Max Verstappen said he believed it would be difficult to beat Ferrari in a straight fight in the dry after Friday practice at the Hungarian Grand Prix.
The Red Bull driver’s title rival Charles Leclerc was top, with Verstappen fourth, 0.283secs behind.
Verstappen was also headed by the out-of-position McLaren of Lando Norris and the second Ferrari of Carlos Sainz.
“They are a bit ahead. It will be hard to beat that but we will try to close the gap,” Verstappen said.
Rain is forecast for qualifying on Saturday, though, which could change the competitive picture.
“(We’ll) see what the weather will give us tomorrow,” Verstappen said. “In the dry, we can’t compete so maybe in the rain we can. Who knows?”
Verstappen was on pole in the last wet qualifying session in Canada last month, although Leclerc was not in the picture in Montreal because of a grid penalty for using excessive engine parts.
Verstappen, who leads Leclerc by 63 points with 10 races remaining after the Monegasque crashed out of the lead in France last weekend, said he had always suspected the tight and twisty Hungaroring to be a difficult race for Red Bull.
“A bit tricky as expected around here,” Verstappen said, “just trying to find a balance from high to low speed. Sometimes it worked a bit better, sometimes a bit more tricky. A bit of work to do.”
Leclerc was a similar margin ahead of Verstappen on both qualifying- and race-simulation runs.
As befits their season so far, Ferrari’s session was not without its problems, however.
Leclerc had to curtail his race-simulation run after one lap when he felt a problem with the engine at the start of it, complaining of a lack of torque in fourth gear.
He was told to pit, and he asked: “Is there a problem?” “We’re checking it,” his engineer said.
But after taking to the track a few minutes later, he had a significant pace advantage over Verstappen, Leclerc as much as 0.3secs ahead on average with both running the medium tyre. Sainz’s first run was on the soft tyres and could not be compared.
Positive signs at McLaren
Norris played down the significance of being second fastest, saying McLaren had their engine running in a high power mode than others.
But he said he was encouraged by the car’s pace and that it was performing better than it had in recent races.

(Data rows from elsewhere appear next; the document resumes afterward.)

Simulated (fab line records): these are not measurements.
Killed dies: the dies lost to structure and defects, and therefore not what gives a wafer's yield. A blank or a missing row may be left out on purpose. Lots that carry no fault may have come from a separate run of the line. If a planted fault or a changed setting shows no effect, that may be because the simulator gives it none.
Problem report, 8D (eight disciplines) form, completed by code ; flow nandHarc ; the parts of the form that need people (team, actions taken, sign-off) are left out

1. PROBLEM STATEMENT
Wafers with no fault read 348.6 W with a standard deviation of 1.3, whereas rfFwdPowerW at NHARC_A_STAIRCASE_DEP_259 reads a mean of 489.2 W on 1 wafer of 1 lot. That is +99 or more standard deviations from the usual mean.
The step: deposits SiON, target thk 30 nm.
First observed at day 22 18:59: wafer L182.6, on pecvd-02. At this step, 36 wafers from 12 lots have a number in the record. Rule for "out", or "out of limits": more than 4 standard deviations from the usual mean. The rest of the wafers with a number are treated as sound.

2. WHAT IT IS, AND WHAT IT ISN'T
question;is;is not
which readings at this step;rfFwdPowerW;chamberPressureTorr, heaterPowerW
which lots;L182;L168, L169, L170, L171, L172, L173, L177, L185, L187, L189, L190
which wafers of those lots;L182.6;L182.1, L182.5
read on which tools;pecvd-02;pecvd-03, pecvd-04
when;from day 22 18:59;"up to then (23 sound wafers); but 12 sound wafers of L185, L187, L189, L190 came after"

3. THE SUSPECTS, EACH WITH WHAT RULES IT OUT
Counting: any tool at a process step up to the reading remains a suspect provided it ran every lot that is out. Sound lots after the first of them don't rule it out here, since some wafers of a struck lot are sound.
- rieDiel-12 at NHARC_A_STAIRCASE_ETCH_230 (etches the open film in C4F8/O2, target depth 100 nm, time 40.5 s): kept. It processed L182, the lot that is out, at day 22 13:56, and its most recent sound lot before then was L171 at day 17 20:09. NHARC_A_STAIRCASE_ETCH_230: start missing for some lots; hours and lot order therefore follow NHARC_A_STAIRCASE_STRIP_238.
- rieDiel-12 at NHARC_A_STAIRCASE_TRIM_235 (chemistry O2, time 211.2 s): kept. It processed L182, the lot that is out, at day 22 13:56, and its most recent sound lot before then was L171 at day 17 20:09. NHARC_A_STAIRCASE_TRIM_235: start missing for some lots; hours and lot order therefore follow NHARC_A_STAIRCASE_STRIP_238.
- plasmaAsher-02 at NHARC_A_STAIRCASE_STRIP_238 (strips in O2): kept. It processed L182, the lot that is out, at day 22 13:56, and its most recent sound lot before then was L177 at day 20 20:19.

“It’s good,” Norris said. “The car is performing very well from the off. I felt comfortable.
“Today is a bit of an over-show of our performance because we’re turned up more than other people have.
“We’re definitely not fighting for Ferrari and Red Bull positions. But we’re definitely in a good place.
“But it’s still just Friday and the weather’s meant to change tomorrow. Things at the moment are a little bit better than they were, so that’s a positive.”
Norris was 0.217secs slower than Leclerc, and 0.014secs quicker than Sainz, who edged Verstappen by 0.052secs.
Mercedes appeared to be struggling. George Russell was their quickest driver in eighth place, 0.910secs slower than Leclerc and behind McLaren’s Daniel Ricciardo, Alpine’s Fernando Alonso and Aston Martin’s Sebastian Vettel.
Lewis Hamilton was even worse off, in 11th place and 1.102secs behind Leclerc, and complaining the car was “unstable” on his race-simulation run.
What’s going on at Mercedes?
Hamilton, who has won in Hungary eight times through his career, said it had been “a difficult day”.
“The car’s a bit of a struggle,” he said. “It’s crazy how it swings so much from track to track, just set-up, trying to figure out how we can get working.
“It’s a little bit loose and it’s not doing what we want it to do. For some reason this track it’s not working that well. But once we got it right, the gap (to the front) is about the same as last week, about a second.”
But Russell said that Mercedes had been running a slightly different programme from normal trying to learn about the car.
“Definitely not our smoothest Friday so far,” Russell said. “Bit of a strange one because we think it’s going to be wet for qualifying and conditions on Sunday are going to be drastically different, so we were trying a few things with the car, using it as a bit of a test session.
“But there’s no use of that at all for the rest of the weekend, so even though it was a very tough day, I think it’s probably been a productive one.
“(We were) just trying things to learn more things about the car and at the expense of trying to get the most out of the lap time, more just trying to gather information to help us longer term.
“We were definitely little bit further away than we would have expected. A couple of issues here and there but tomorrow will be a totally new day and Sunday will also be a very different day.”
The two most intriguing upgrades were at Aston Martin and Haas.
Aston Martin have introduced a design that reintroduces a form of end-plate. The 2022 regulations were written in a way that intended to prevent these parts of the rear wing being used, replacing them with a curved transition from the sides of the wing to the downforce-creating elements.
This was part of a package of changes to reduce turbulence and make it easier for cars to follow each other.
The other notable upgrade was on the Haas, which features an extensive package of changes and has been dubbed the ‘white Ferrari’ for its similarity to the car that has been the qualifying king this season.